Devout Catholics visiting the Guadalajara Cathedral often take a few minutes to linger and pray in front of a shrine supposedly showcasing the preserved corpse of Santa Inocencia, a young girl to whom many miracles have been attributed.
Inocencia belongs to the world of the “incorrupt” – a Roman Catholic belief that Divine Intervention allows some humans to avoid decomposition after death as a sign of their holiness.
Although the Catholic church says it does not recognize embalmed bodies as incoruptibles, most investigators believe the 250 or so incorrupt saints displayed in churches around the world have undergone some kind of post-death processing, perhaps encasement with adipocere, or mortuary wax, and then painted.
Nonetheless, such rationalizing does not concern the faithful unduly and many Catholics gain solace and comfort from their adoration of “incorrupt” saints.
The Guadalajara diocese’s “official” story of how Inocencia came to find a resting place in the metropolitan Cathedral goes like this.
Inocencia was a bright young girl who loved to listen to her school friends talk about their “first communions.” One day, she returned home to tell her father that she also wanted to have a first communion. Her father became angry, hit her and told her to forget such “foolishness.”
She ran to her room crying, wishing that her dead mother was there to comfort her.
The next day Inocencia washed her tear-stained face and went to school as usual. On her way home she heard prayers and orations coming from inside of a house that she passed. She sat outside a window on a rock and began to repeat what she was hearing. Every day from then on, she would stop, sit, listen and learn the texts.
One day, the nun giving the catechism classes heard Inocencia repeating her lessons from outside the window. She invited the girl inside to join the others. Unbeknown to her father, Inocencia remained in the class until she was ready to take the Eucharist.
On the great day, Inocencia, resplendent in a white dress the nun had lent her and candle in hand, received the body of Christ along with other children.
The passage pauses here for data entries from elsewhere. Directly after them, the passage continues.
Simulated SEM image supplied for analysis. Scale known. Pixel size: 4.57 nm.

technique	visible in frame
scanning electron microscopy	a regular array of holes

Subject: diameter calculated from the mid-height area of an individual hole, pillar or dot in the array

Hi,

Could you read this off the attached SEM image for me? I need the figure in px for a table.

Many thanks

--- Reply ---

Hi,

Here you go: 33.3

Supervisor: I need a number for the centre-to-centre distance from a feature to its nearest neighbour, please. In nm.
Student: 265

Filled with joy, she returned home to give her father the good news. He wasn’t in the living room but she found him in the kitchen. When Inocencia told her father that she had taken her first communion, he turned around with his head bowed and plunged a knife into her chest.
Neighbors carried Inocencia’s body to the Cathedral, where she was laid out for all to see as a silent example of the deep love of a child for the Eucharist.